An seni respublica gerenda sit

Plutarch

Plutarch. Moralia, Vol. X. Fowler, Harold North, translator. Cambridge, MA: Harvard University Press; London: William Heinemann Ltd., 1936 (printing).

For that reason kings are said to grow better among wars and campaigns than when they live at

leisure. Attalus certainly, the brother of Eumenes, because he was completely enfeebled by long inactivity and peace, was actually kept and fattened like a sheep by Philopoemen, one of his courtiers; so that even the Romans used in jest to ask those who came from Asia if the king had any influence with Philopoemen. And it would be impossible to find many abler generals among the Romans than Lucullus, when he combined thought with action; but when he gave himself up to a life of inactivity and to a home-keeping and thought-free existence, he became a wasted skeleton, like sponges in calm seas, and then when he committed his old age to the care and nursing of one of his freedmen named Callisthenes, it seemed as if he were being drugged by him with potions and quackeries, until his brother Marcus drove the fellow away and himself managed and tended him like a child the rest of his life, which was not long. Dareius the father of Xerxes used to say that when dangers threatened he excelled himself in wisdom,[*](Cf. Moralia, 172 f.) and Ateas the Scythian said that he considered himself no better than his grooms when he was idle; and Dionysius the Elder, when someone asked if he was at leisure, replied: May that never happen to me! For a bow, they say, breaks when too tightly stretched, but a soul when too much relaxed. In fact musicians, if they give up listening to music, and geometricians if they give up solving problems, and arithmeticians if they give up the practice of calculating, impair, as they advance in age, their habits of mind as well as their activities, although the studies which they pursue are not concerned with action but with contemplation; but the
mental habit of public men - deliberation, wisdom, and justice, and, besides these, experience, which hits upon the proper moments and words and is the power that creates persuasion - is maintained by constantly speaking, acting, reasoning, and judging; and it would be a crime if, by deserting these activities, it should allow such great and so many virtues to leak out from the soul; for it is reasonable to suppose that love of humanity, public spirit, and graciousness would waste away, none of which ought to have any end or limit.

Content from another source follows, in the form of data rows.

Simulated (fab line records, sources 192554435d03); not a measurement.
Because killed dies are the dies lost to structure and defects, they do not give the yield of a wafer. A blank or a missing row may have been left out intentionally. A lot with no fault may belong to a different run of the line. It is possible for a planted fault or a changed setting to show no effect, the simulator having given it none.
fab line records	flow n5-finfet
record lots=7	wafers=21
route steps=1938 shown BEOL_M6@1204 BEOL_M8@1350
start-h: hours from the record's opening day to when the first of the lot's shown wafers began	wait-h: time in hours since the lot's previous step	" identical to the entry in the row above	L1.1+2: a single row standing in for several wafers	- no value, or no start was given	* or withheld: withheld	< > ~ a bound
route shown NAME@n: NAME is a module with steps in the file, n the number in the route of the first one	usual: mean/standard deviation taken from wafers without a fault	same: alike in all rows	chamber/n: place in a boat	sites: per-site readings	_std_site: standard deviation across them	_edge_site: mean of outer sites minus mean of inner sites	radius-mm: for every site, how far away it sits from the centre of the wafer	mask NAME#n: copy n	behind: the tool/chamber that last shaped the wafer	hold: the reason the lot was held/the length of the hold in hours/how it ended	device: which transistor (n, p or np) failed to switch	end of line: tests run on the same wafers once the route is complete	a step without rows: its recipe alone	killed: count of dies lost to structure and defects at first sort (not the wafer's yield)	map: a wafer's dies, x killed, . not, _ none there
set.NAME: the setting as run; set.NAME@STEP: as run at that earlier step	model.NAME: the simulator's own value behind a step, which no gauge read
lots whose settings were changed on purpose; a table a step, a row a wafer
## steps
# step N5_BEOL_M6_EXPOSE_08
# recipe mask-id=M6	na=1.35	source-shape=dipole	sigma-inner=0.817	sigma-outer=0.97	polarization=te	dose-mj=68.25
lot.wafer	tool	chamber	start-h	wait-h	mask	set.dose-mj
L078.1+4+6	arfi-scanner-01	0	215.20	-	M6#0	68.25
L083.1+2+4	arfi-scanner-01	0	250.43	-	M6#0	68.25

Certainly if you had Tithonus as your father, who was immortal but always needed much care on account of old age, I do not believe you would avoid or grow weary of attending to him, speaking to him, and helping him on the ground that you had performed those duties for a long time; and your fatherland or, as the Cretans call it, your mother country, which has earlier and greater rights than your parents, is long lived, to be sure, but by no means ageless or self-sufficient; on the contrary, since it always needs much consideration and assistance and anxious thought, it draws the statesman to itself and holds him,

Grasping him fast by the cloak, and restrains him though hastening onward.[*](Homer, Il. xvi. 9.)
Now surely you know that I have been serving the Pythian Apollo for many Pythiads,[*](Periods of four years marked by the quadrennial celebration of the Pythian games in honour of Apollo at Delphi.) but you would not say: Plutarch, you have done enough sacrificing, marching in processions, and dancing in choruses, and now that you are older it is time to put off the garland and to desert the oracle on account of your age. And so do not imagine that you yourself, being a leader and interpreter of the sacred rites of
civic life, ought to give up the worship of Zeus of the State and of the Forum, rites to which you have for a long time been consecrated.